Using Trie Class for Efficient Text Pattern Searching in C#

In this article, we will explore the Trie algorithm and how to use the Trie class in C# for efficient text pattern searching. The naive approach of searching through the text character by character can be inefficient, especially for longer patterns and larger texts. The Trie algorithm allows for an efficient approach.

To download the source code for this article, you can visit our GitHub repository.

Let’s begin.

What Is a Trie?

A Trie (pronounced “try”) is a tree-like data structure that is often used to store and retrieve strings quickly.

Support Code Maze on Patreon to get rid of ads and get the best discounts on our products!

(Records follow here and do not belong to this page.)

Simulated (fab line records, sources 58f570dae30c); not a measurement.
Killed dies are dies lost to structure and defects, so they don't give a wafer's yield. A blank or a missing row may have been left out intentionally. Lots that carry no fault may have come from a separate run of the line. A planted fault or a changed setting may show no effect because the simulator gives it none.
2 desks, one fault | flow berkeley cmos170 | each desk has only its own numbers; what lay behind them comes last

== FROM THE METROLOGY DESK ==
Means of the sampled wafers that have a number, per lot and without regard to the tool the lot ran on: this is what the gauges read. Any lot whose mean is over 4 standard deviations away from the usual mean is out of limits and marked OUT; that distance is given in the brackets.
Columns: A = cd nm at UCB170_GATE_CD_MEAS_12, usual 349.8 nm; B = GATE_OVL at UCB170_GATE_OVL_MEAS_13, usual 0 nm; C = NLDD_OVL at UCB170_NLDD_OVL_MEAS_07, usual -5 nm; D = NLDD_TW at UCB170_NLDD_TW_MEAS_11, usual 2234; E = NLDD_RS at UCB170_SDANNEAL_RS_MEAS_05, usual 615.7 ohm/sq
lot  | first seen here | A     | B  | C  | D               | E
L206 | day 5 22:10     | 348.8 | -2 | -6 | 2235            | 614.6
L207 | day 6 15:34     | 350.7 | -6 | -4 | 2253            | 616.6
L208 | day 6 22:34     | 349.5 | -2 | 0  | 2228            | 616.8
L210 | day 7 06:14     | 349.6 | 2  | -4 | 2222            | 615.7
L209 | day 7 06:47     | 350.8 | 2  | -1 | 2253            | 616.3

At its core, a trie is made up of nodes that represent individual characters in a string. The root node represents the empty string, and each child node represents a different character that can follow the string represented by its parent.

One advantage of a trie is its ability to determine rapidly whether a given string is present in the set of strings it represents. A string is represented by a unique path through the trie, making it easy to determine its presence or absence.

Another advantage of a trie is its ability to find all strings that have a given prefix quickly. All strings sharing a common prefix have the same path through the trie up to the prefix’s endpoint.

Let’s take “cat”, and “car” as an example. When storing in a trie, the root node represents the empty string. The first character in both the strings is “c”, so we create a child node under the root node to represent this character. Next, we create a new node that represents the character “a”. Finally, we create two child nodes from the “a” node to represent the characters “t” and “r”.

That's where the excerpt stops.